Events that occur on a pipeline provide one of the best opportunities to improve the operation of the pipeline. Such events include those that must be reported to PHMSA by regulation and those with little or no consequences. Reviewing the causes of an event can help identify underlying problems, which, if properly addressed, would reduce the risk of future events occurring or resulting in more significant consequences. Reviewing the response to events can help identify areas in which emergency response and abnormal operating procedures can be improved or where additional training for controllers and other personnel may be appropriate. Individual controller logs or shift notes can provide valuable insight into maintenance requirements or communication concerns, both those provided by instrumentation and those required of other employees. Reviewing these logs and working to remove problem instrumentation or communication concerns can help to maintain pipeline safety.
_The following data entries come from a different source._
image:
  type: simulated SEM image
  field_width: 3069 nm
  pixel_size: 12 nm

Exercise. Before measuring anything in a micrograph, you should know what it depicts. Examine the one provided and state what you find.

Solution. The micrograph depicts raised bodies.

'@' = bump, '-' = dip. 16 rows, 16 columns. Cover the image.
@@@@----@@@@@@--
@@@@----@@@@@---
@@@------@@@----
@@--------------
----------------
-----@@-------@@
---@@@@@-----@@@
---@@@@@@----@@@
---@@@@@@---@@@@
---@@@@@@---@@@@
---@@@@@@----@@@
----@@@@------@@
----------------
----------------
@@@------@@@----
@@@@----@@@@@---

The proposed rule requires operators to review all reportable accidents and incidents on a routine basis to identify and correct deficiencies related to:

  • Controller fatigue
  • Field equipment
  • Procedures
  • SCADA system configuration
  • SCADA system performance including communications
  • Simulator or non-simulator training programs

Operators must also review non-reportable events (e.g., “close-calls”) to identify and address those that could be significant if left unaddressed or coupled with other events. Each operator would establish a definition or event threshold for which a review would be conducted. Once this definition or event threshold has been established, procedures must require that operators review information about each close-call and share information regarding the proper response with all controllers.

L. Training

Training is a key element in assuring the success of pipeline controllers in maintaining safe operations. Therefore, operators must provide controllers the necessary training to completely understand the pipeline and control systems they operate. The proposed rule would require each operator to include certain content in its controller training programs. The proposed rule includes a minimum set of elements that overlap and supplement existing OQ programs. These elements are as follows:

1. Response to abnormal operating conditions and emergencies. These responses are a major element of controllers' contribution to safety. Correct actions can mitigate events without significant consequences. Incorrect actions can aggravate abnormal situations and make consequences worse. Training for controllers must include emphasis on generic and task specific abnormal conditions that are likely to occur simultaneously or sequentially. Controllers shall be trained to respond to such events and to recognize them as indicators or precursors of potentially more serious situations.

2. Simulator or tabletop exercises for training controllers to recognize abnormal operating conditions such as leaks or failures. Some abnormal events occur infrequently. Thus, experience on the job does not necessarily prepare a controller to identify and respond to all abnormal events, nor does it verify that a controller's ability is maintained over time. Computer-based simulators or tabletop exercises afford the opportunity for controllers to practice identifying and responding to safety-significant situations that controllers may not encounter during routine shift operations. The proposed rule also requires operators to involve controllers in the development and improvement of training simulations. Operators should conduct tabletop exercises or computerized simulations that require emergency response field personnel and personnel involved with commodity movement to be involved from terminals, compressor stations, pump stations, and on the pipeline right-of-way.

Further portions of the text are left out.